Wednesday, 29 June 2011

Sophia And Pierre In The Electoral Palatinate

Jean-George Noverre (1727-1810)
by Jean-Baptiste Perronneau. Source: Wikimedia Commons
In 1760 Jean-George Noverre moved from Lyon to Stuttgart to take up an engagement with Charles Eugene, Duke of Württemberg. It was here that Noverre's career achieved its apogee following the publication of his Lettres sur la danse et les ballets (Lyon, 1760). Many of his ideas on the ballet d'action in this treatise were influenced by David Garrick (1717-1779), with whom he had spent two years in London from 1755. 

We know from the 1768 correspondence between Jean Monnet, former director of the Opéra Comique, and David Garrick that Mademoiselle Auselin had danced (circa 1765) at the opera in London. In 1766 she moved to Stuttgart to work with Noverre. After a brief engagement in Paris in April 1768 it is recorded in the same correspondence that she intended to travel to the Electoral Palatinate and the court of Charles Theodore, Prince-Elector and Count Palatine.

There is a confusing note on Pierre d'Aigueville's presence in the Electoral Palatinate. In La culture française à Francfort au XVIIIe siècle (1914), Bettina Strauss refers to the ballet master Pitrot, whose real name is Pierre d'Aigueville of Verseilles. It is possible that Pierre adopted this name but it provokes many questions. Jean Baptiste Pitrot (1729-1809) was active in Brussels, Lille, Ghent, Liège and became ballet master in the Hague in 1762. His elder brother, Antoine-Bonaventure (1727-after 1792), pursued his career throughout Europe and even worked in Russia. So, either this ballet master was Pierre or was perhaps Antoine-Bonaventure Pitrot.

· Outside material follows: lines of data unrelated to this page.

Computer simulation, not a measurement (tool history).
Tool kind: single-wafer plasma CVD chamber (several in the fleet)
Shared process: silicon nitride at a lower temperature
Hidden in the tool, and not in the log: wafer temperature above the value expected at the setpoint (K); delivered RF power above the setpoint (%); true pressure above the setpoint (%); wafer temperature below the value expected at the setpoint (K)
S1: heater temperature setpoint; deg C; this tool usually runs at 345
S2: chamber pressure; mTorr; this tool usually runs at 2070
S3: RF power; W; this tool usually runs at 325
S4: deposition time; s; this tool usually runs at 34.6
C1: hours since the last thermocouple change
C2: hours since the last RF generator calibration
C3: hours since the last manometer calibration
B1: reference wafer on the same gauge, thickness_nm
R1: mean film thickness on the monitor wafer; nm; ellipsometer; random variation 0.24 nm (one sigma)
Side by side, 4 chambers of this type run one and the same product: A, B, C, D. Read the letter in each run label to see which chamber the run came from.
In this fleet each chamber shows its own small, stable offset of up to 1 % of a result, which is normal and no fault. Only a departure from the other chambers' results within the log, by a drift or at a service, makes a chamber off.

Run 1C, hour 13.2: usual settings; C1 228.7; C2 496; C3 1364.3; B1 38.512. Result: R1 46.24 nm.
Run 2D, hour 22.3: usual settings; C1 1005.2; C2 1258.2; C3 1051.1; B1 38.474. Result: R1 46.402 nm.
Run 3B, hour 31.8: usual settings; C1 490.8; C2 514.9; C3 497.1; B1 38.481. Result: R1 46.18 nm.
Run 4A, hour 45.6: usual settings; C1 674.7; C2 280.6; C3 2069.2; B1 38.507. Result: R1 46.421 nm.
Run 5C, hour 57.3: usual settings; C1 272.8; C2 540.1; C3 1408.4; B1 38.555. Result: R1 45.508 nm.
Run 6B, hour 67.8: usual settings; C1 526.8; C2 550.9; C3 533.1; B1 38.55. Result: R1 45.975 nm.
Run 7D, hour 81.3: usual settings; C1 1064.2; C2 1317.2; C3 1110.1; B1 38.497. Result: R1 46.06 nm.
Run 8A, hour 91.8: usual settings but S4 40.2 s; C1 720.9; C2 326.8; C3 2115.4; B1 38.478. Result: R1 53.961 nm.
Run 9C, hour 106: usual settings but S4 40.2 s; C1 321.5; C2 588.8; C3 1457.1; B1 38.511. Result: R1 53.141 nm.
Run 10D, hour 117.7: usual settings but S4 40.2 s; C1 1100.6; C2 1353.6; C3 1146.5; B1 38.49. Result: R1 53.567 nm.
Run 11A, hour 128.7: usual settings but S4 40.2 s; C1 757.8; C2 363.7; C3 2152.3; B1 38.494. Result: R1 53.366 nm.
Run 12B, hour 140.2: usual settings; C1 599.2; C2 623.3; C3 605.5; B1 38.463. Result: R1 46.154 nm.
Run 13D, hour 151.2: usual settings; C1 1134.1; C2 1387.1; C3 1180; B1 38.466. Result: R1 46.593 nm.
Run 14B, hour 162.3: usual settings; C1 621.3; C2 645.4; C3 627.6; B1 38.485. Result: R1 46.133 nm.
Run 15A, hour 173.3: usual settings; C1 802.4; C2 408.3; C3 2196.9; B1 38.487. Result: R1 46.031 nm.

The latter seems more likely, but in Festschrift zu Goethes 150. Geburtstagsfeier (Frankfurter Verein für Geschichte und Landeskunde, 1882) states that Pierre was usually called on playbills, "the famous Monsieur Pitrot." But, confusion aside, Pierre and Mademoiselle Auselin may have both performed in this region of Europe. Mademoiselle Auselin's engagement at the court theatre may have been somewhat briefer than her time in Stuttgart. Pierre was performing in London, partnered by Mrs. King, on the 1 November 1768 and both he and his wife were discharged by Garrick in the middle of the 1773-1774 season. Somewhere in between Madame d'Aigueville found time to give birth to James. His year of birth is given between 1770-1773.

I've often wondered whether Pierre was the price that Garrick paid to get Sophia who would "make much impact" on his theatre and if Garrick's theatre was the price that Sophia paid for Pierre.